THE film is directed by Alejandro Inarritu in a Terrence Malick (“The New World”) vein, with shots of the sky through the trees, silhouettes against the setting sun and omniscient overviews of the entire landscape. The difference is that with Inarritu these are not occasions for philosophical contemplation. Instead, the sky might have arrows flying through it, signaling a new phase in an Indian battle. And the overviews, usually with some lone antlike figure in the midst of it, are there to remind you that this environment may be breathtaking, but people don’t belong here.

Like “Birdman,” and even more than “Birdman,” “The Revenant” is a director’s movie, a showcase for a filmmaker’s vision and innovation. Inarritu employs long, complicated shots that make full use of the wide screen. Early in the movie, he films an Indian attack in ways that make you realize that every previous director has done it all wrong. The attack comes without warning, from all sides. A character starts calmly barking out orders and is killed midsentence. Every moment is a horrible surprise, which, of course, it would be. There is no safe place to look, no safe character to follow.

Even a great innovator, though, has his limits, and in attempting to make an endlessly riveting film about a guy trying to crawl and limp for 200 miles, Inarritu has given himself a daunting assignment. He succeeds, in the sense that his 156-minute movie maintains interest, but the interest is maintained through a series of escalating catastrophes — Glass can’t just go over one waterfall, but several —and stock action-movie situations, such as the lust for revenge. The fresh brilliance of the first hour fades into something more familiar.

Tom Hardy exudes an awesome perversity as Glass’ most villainous colleague, but he probably would be more effective if he got past the idea that doing an American accent means talking like there are marbles in his mouth. Still, he’s a terrific presence.

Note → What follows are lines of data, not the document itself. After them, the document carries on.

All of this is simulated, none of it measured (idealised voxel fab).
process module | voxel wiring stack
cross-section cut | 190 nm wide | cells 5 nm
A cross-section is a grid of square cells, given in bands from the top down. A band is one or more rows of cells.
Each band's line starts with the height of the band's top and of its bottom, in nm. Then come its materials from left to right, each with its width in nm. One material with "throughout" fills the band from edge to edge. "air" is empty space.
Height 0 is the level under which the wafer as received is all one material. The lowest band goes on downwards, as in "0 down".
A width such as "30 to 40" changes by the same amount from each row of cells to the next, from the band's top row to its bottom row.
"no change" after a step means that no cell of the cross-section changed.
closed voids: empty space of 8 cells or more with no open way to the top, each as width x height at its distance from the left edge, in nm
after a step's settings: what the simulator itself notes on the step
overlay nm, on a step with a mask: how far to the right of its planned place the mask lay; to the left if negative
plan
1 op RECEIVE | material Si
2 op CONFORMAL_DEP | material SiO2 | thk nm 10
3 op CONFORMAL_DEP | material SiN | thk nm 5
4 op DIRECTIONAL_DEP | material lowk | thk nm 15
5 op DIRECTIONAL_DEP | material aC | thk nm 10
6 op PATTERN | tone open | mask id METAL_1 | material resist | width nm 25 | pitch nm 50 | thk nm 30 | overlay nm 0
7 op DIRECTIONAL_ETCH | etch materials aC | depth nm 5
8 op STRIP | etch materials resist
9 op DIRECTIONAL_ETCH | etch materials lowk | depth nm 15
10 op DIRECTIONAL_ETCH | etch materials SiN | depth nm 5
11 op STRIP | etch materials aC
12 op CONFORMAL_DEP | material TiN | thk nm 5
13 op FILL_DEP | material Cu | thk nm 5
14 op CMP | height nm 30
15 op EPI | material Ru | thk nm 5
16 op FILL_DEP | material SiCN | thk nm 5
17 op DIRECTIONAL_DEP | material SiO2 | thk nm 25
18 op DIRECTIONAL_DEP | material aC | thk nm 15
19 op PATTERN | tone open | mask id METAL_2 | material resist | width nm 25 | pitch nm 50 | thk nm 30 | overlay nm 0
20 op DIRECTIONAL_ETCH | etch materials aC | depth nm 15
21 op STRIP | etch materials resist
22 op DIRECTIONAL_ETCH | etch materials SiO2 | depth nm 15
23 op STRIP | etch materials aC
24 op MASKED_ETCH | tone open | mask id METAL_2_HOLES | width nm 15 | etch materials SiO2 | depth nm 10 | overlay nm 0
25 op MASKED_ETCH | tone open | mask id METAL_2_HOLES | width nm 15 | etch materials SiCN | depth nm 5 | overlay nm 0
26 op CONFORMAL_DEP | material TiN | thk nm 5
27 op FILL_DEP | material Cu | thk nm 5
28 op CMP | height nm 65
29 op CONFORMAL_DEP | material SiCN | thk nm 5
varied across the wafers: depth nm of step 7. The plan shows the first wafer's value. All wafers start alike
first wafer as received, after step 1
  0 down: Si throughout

DiCaprio doesn’t get to say much in “The Revenant,” but he does get to cauterize a neck wound with gunpowder (don’t try this at home), the most slapstick improvised health care procedure since Tom Hanks (“Cast Away”) extracted a tooth using an ice skate. And he does get to eat a live fish and dive face first into a buffalo liver. It’s hard to talk about this as a performance, because there’s nothing to compare it to. But if I were an Oscar voter, I might be tempted to vote DiCaprio best actor — or at least to propose a new category be inaugurated, the acting equivalent of the Purple Heart.